EVERY SUNDAY MORNING now, you can find Rev. Nancy Hastings Sehested preaching the Word of God as the senior pastor of a Southern Baptist church.
This is what Nancy Hastings Sehested was born to do. It is who she was created and called to be.
Yet some people would say it is a miracle that has happened, for the road to this place has been long and hard. And surely neither the struggle nor the journey is yet over. But now, those people would say, it is time to marvel at what God has done.
"I am a living testimony to the fact that God is alive and moving in our midst," Nancy says.
But what has happened here in Memphis, Tennessee, is about much more than the call of Nancy Hastings Sehested. It is about women in ministry, power and authority, church autonomy, interpretation of scripture, and the vicious fight for control of the largest Protestant denomination in this country, the 14.7 million-member Southern Baptist Convention (SBC).
And it is about how God is bigger than all of that.
PRESCOTT MEMORIAL BAPTIST CHURCH was recently "disfellowshipped"--that is, kicked out for "spiritual" reasons--from its county-wide Southern Baptist association because it called as its pastor a minister who happens to be female. And if you find that hard to believe in 1988, you don't know the half of what's at stake in this Southern Baptist holy war.
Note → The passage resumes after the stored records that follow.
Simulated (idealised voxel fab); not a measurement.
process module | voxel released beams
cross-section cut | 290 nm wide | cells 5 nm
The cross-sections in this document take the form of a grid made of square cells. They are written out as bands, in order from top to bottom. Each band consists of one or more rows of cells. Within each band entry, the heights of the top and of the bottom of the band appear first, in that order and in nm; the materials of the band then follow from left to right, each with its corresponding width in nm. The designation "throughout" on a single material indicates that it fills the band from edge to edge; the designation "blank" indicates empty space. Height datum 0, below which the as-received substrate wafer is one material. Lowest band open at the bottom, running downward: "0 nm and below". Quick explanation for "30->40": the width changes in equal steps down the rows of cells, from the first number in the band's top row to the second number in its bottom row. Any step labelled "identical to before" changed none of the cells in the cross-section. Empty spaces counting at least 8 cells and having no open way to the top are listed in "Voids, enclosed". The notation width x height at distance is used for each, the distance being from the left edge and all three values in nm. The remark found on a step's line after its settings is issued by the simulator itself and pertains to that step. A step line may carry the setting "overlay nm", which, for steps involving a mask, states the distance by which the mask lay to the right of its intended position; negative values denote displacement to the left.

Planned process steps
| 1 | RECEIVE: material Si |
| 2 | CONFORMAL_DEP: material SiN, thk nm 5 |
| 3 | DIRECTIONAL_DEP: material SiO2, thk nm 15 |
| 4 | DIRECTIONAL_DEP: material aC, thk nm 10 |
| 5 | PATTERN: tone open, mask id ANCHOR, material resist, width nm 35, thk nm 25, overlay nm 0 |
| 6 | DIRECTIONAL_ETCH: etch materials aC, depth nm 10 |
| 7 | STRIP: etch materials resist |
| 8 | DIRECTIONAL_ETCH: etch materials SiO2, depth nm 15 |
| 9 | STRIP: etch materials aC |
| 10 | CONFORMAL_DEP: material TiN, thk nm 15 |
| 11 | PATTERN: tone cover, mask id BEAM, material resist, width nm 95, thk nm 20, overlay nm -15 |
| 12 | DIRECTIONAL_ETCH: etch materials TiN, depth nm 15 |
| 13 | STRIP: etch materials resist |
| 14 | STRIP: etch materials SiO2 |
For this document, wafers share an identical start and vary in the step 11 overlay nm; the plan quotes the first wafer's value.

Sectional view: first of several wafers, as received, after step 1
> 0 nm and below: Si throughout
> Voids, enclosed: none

For hiring Nancy Sehested as its pastor, Prescott has suddenly found itself in the eye of a denominational hurricane. But while hostile controversy rages all around, Prescott remains calm, steadfast, and even joyful amid the Southern Baptist storm.
"Don't feel sorry for us because we got kicked out of the Shelby County Baptist Association," Prescott members will tell you. "This experience has pulled us together. All we did was be obedient, and we are being blessed. We are witnessing signs and wonders."